The second metamorphosis in the story takes place as Gregor's family begins to adjust to life after he has become a bug. Gregor notices lots of changes. His father no longer reads the afternoon paper; instead, he goes out and gets a job. Everyone seems to eat less; they seldom talk to one another; and the maid no longer comes, causing his mother and sister to do the housework and cooking. Amazingly, Gregor feels guilty that his family is having to work to survive. He is also amazed to learn that his father has had money in savings all along.

Gregor also notices a change in his sister, Grete. Before his metamorphosis, the two of them were wonderfully close, confiding everything in one another. He was even saving money out of his meager earnings in order to send her to a music conservatory to learn the violin. It is obvious that they have cared deeply for each other. When Gregor goes through his change, she initially seems to accept the metamorphosis and is wonderfully supportive and thoughtful of him. She is the one who makes sure that he has food and drink. She would also open the door slowly and carefully and tiptoe her way into his room in such a way to make sure she did not frighten him. Additionally, she would open the window for him so he could see out. But Gregor sadly and helplessly notices changes in her and can say nothing about them. He hates the fact that she now sneaks in and out of his room, terrified of spying his giant insect body.

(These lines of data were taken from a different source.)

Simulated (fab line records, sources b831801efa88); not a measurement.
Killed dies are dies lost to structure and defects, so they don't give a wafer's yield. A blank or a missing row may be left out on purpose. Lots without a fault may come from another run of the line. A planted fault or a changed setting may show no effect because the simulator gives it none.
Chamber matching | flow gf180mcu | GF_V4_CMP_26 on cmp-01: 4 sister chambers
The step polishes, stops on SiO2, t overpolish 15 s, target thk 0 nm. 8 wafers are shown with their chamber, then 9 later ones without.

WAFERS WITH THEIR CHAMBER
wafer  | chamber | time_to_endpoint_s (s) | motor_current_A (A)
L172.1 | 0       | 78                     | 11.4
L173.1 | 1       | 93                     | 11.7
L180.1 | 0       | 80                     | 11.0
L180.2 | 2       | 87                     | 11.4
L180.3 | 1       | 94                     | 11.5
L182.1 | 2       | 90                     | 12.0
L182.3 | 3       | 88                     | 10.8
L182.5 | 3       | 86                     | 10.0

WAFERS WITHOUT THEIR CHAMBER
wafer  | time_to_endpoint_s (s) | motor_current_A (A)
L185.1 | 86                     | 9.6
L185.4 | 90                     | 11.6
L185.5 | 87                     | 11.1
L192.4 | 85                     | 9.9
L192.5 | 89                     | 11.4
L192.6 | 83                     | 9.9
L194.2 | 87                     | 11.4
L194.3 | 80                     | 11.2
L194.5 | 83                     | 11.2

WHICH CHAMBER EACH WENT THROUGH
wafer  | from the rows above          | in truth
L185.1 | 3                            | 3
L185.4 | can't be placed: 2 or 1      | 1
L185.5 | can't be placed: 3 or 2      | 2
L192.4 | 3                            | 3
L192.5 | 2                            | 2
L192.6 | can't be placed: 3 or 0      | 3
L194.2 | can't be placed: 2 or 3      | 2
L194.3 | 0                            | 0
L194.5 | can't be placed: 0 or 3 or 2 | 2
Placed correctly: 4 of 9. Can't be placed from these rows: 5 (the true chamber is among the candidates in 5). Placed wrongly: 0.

After his mother faints at the sight of him, Gregor comes face to face with the real metamorphosis in his family--the one he has feared all along. He now feels totally cut off, fully alienated. Grete shows her open resentment and anger towards Gregor, addressing him for the first time since his transformation only as "You!" The look on her face expresses all of her unspoken horror. She even slams the door to his room in his face, locking him out. Grete wants to make sure she is physically isolated from her bug brother. Mr. Samsa is also determined to keep him isolated. When he comes in from work and finds the chaos that has occurred, Mr. Samsa immediately blames Gregor for the trouble and pelts him with apples, finally expressing his pent-up anger and wounding his son. It is appropriate that Gregor's father hits him with apples, the symbol of paradise lost in the Garden of Eden. It is also significant that Mrs. Samsa still cares enough for her son to make her husband cease the barrage of apples.


This section of the novel significantly develops Kafka's theme of man's isolation. Gregor is a man trapped in the body of a bug. Sometimes his thoughts are very human, such as when he feels regret and fear. Other times, his actions and desires are animalistic, such as when he takes to eating garbage and climbing the walls. The image of a human mind trapped in an insect's body, a creature who thinks like a man but acts like an insect, is pathetic and tragic; but it is a comment on Kafka's part about the sad state of mankind.

In spite of his tragic existence as an insect, unrealistic hope is expressed by and for Gregor. In the first section, Gregor dares to harbor the hope of regaining human form and catching the next train to work. In this section, his mother asks Grete not to take the furniture out of Gregor's room in case he becomes human again. Gregor, however, seems to be losing some of his hope. At first he is content to let the women remove the furniture, for it is of no use to him in his present form and will allow him more room to act like an insect. He then realizes, however, that if the furniture is gone, he will have lost his last traces of human existence, and he dares to hope that Grete will follow his mother's advice and leave the furniture in place. He also dares to hope that they will leave the picture of his dream woman in her furs hanging on his wall.

The last thing to note about the second section is the metamorphosis of time. In the first section, Gregor was precise and realistic about time, noting exact minutes. In this section, however, days pass, even months, without Gregor noticing. He has even lost all sense of morning and night, for the difference is not important to him as an insect. He can sleep off and on whenever he wants. If his furniture is removed, Gregor will become even more disoriented, for he will have no relationship to his past; his humanity will have been totally stripped from him. And in fact, he is acting less human and more insect-like with each passing day. He now eats very little, crawls all over the walls and ceiling to entertain himself, and lurks in dark corners.